Other Fees & Overlooked Layers
In our “Understanding Fees: Beyond the Headlines and into the Footnotes” article, we provided an overview and checklist of the various fees and expenses typical in evergreen funds. This piece focuses on the "other" fees beyond management and performance charges.
While management and performance fees often take center stage, evergreen funds include additional expenses that can significantly impact net returns over their perpetual lifespan. These stem from operations, leverage, regulatory needs, and fund design – varying by whether the fund is single- or multi-manager, or uses leverage. Unlike incentive-based fees, these are typically passed through as reimbursable expenses.

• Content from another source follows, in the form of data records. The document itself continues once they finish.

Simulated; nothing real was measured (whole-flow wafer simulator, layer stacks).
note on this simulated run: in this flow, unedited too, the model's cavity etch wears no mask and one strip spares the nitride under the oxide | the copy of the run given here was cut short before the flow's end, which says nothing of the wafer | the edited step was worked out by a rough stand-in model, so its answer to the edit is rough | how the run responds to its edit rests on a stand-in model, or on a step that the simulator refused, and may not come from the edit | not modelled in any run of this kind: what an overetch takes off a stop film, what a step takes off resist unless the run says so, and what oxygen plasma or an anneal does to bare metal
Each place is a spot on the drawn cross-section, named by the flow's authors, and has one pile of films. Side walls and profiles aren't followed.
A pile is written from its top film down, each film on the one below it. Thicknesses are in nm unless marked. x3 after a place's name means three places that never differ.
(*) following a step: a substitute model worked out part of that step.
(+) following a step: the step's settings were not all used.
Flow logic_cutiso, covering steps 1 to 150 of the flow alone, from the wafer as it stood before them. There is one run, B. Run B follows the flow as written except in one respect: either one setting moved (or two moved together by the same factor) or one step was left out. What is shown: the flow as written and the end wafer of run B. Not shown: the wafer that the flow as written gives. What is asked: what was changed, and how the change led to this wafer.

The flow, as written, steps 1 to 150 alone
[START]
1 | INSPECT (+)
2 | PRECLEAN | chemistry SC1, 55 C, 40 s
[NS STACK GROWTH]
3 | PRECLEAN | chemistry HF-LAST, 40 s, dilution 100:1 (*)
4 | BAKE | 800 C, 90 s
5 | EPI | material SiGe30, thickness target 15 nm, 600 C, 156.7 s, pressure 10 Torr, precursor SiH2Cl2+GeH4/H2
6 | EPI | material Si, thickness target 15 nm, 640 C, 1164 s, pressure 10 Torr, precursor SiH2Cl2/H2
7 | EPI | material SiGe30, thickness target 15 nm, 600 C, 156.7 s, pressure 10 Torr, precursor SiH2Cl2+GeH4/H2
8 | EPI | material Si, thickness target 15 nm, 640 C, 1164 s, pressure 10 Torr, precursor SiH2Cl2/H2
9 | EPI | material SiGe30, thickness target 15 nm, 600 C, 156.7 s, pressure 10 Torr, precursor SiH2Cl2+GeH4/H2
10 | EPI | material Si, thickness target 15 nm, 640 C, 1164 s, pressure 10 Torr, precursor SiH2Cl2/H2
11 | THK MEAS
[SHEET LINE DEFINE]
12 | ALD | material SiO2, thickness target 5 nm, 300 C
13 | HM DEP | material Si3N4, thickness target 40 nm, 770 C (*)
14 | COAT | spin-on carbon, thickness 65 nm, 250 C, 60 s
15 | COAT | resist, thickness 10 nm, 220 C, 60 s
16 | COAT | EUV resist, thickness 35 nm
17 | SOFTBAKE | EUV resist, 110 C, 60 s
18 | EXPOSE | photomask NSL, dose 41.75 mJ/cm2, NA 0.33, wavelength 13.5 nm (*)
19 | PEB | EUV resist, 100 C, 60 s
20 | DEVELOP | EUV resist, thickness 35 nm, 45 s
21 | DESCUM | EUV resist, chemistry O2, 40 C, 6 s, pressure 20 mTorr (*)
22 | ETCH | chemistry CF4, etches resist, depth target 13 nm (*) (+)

Administrative and Operational Expenses: Day-to-Day Overhead
These cover ongoing costs like accounting, auditing, legal, compliance, custody, transfer agency, and reporting. In evergreen funds with frequent NAV calculations for subscriptions and redemptions, they typically range from 0.1% to 0.5% of NAV annually, higher in complex or smaller funds.
For structures like Business Development Companies (BDCs) under the Investment Company Act of 1940, regulatory filings add to the burden. Valuation fees are a key subset, often overlooked – independent appraisals are ideal to avoid manager biases, especially in illiquid assets. Check for expense caps (e.g., 0.25% of NAV) and exclusions for extraordinary items like litigation, which could cause unexpected increases.
Leverage-Related Expenses: Borrowing Costs and Hidden Fees
Evergreen funds often employ leverage to enhance returns, but this introduces interest expenses on borrowed funds, which are typically borne by investors. Rates can fluctuate with market benchmarks like SOFR, adding 1-3% or more to the TER in leveraged vehicles like BDCs. These costs are not "fees" per se but direct expenses that reduce net returns, especially in rising interest rate environments. Review the fund's leverage ratio and debt terms to assess if the potential upside justifies the added drag – funds with high leverage may amplify volatility without proportional benefits.
Acquired Fund Fees and Expenses (AFFE): Layered Costs in Multi-Manager Setups
In multi-manager evergreen funds (e.g., fund-of-funds), AFFE captures underlying funds' management, performance, and other charges, typically adding 0.5-2% annually. Pure secondaries or fund-of-funds models tend to have higher AFFE, while co-investment-heavy funds may mitigate this by accessing deals on a no-fee basis. Investors in such structures should evaluate the net-of-fees performance projections to ensure the diversification benefits outweigh the compounded expenses.
Organizational and Offering Expenses: Setup and Launch Costs
These include initial legal, registration, and marketing fees, often amortized over 3-5 years. In new evergreen funds, they might dilute early returns if passed through; some managers absorb them.
Look for clear amortization schedules and caps to ensure fairness – perpetual structures shouldn't disproportionately burden early investors. Placement or agent fees (e.g., for distribution) may also apply, typically adding 1-2% upfront in some cases.
Subscription and Redemption Fees: Managing Liquidity Flows
To handle inflows and outflows in evergreens, subscription fees (e.g., 1-2% of investment at entry) cover onboarding, while redemption fees (e.g.,0.5-2% of investment at exit, often tiered or declining) deter short-term exits and protect remaining holders from dilution. Evaluate against liquidity provisions like redemption gates and check for waivers or declining scales to minimize penalties.
Summary
The “other” fees in evergreen funds – passed-through expenses beyond management and performance charges – can materially shape net returns over time.
Key drivers include administrative and operational costs (accounting, audit, legal/compliance, custody, transfer agent, frequent NAV/valuation work), leverage-related borrowing costs tied to benchmarks like SOFR, multi-manager layers captured as AFFE, organizational/offering expenses amortized over early years, and liquidity frictions such as subscription and redemption fees. Investors should assess the all-in expense ratio (including leverage and AFFE), confirm expense caps and exclusions, review amortization schedules, and scrutinize leverage terms and liquidity provisions for fairness.
Well-disclosed, capped, and scalable structures help ensure these necessary costs support durable stewardship rather than unduly eroding compounding.